Hi folks. I logged into my freeNAS server today via the web interface and I was greeted with this message:
“Device: /dev/ada0, 16 Currently unreadable (pending) sectors”
It seems like that one of my hard drives (ada0) needs to be replaced. The question I have is, how do I determine which physical drive in my server is the malfunctioning one? I have 10 WD Red 6TB drives (RAID Z2) in there and I would like to find out if there is an easy way to determine which one is the faulty drive.
I’m not using Hot swapable bays. It’s a regular ATX case. That gives me an idea though. I disabled the drive, gonna wait a few minutes for it to cool down. My hand should be able to tell which drive is cooler to the touch.
Yeah, thanks guys, I found the drive and made sure to write down the name, number, and location of every drive in case something similar happens in the future. Turns out I had HGST drives. 10 x 6TB. it’s been 4 years since I built this NAS and my last NAS had WD Reds and I forgot these were HGSTs. Anyways, Warranty is out of the question. Standard is 3 years and this drive was bought 4 years ago.
Just a point of principle, that error message doesnt mean the drive is dead yet, just that it has some duff sectors. 16 is not enough to pull the disk and a scrub should deal with it, bit keep an eye on the drive. True it is a sign that it is on its way out, but you can live with it for a while if you have RAIDZ2 and hotspare.
You can migrate any “prevail” disks down to a lower priority array like the CCTV or secondary backup and keep them going a bit longer.
For future reference the error message for device unreadable Is that the pool will say “Degraded” and tell you which drive is out of action. Guidance here:
+1. This is no longer in the active maintenance train. Backup and upgrade to 11.3. it is stable.
Yes, it is a SMART error and not a ZFS error. I know that this drive might be fine for years to come and I’m not gonna throw it away. I’ll just use it as a tertiary backup. I won’t take the chance of it screwing with my zpool and that’s why I’m replacing it. It could die tomorrow or last another 20 years, but why risk it.
That is really not enough. Is it very hot in there? Lots of vibrations? Brown-outs? Or do you have power managment enabled so HDDs power down when not used?
Nevertheless: contact HGST with that screenshot. If they’re in a good mood, they might actually replace it.
Even stranger. I mean; shit happens, but this is way too low…

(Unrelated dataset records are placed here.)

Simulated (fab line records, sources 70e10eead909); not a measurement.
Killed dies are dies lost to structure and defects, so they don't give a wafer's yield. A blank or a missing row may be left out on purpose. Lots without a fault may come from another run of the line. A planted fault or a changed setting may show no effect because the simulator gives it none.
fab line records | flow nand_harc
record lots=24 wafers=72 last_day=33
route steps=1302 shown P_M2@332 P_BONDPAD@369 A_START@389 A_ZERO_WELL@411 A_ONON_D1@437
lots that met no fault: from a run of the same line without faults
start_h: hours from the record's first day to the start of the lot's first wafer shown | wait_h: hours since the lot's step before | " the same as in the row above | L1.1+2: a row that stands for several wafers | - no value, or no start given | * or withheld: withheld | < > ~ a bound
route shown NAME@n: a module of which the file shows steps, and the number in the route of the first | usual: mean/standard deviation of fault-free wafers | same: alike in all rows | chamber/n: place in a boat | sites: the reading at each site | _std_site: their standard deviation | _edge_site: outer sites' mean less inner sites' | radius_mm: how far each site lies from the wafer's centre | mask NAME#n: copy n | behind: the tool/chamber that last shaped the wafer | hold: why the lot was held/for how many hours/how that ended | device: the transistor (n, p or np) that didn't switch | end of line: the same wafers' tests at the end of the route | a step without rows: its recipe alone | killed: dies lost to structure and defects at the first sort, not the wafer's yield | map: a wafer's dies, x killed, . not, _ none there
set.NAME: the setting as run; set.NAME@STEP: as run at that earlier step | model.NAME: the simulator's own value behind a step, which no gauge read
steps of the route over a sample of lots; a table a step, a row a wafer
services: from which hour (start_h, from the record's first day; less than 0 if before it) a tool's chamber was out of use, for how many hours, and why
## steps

Might be a Model that was not ported to the new DB when WD faded out the brand. Still: Try it. Heard some good things about their handling of stuff like that. Maybe you at least get a discount. Worth a mail, don’t you think?
Interesting development. I used CCleaner’s Drive Wiper tool and did a advanced overwrite (3 passes). Took about 30 hours to finish, but after that, the smart error is gone.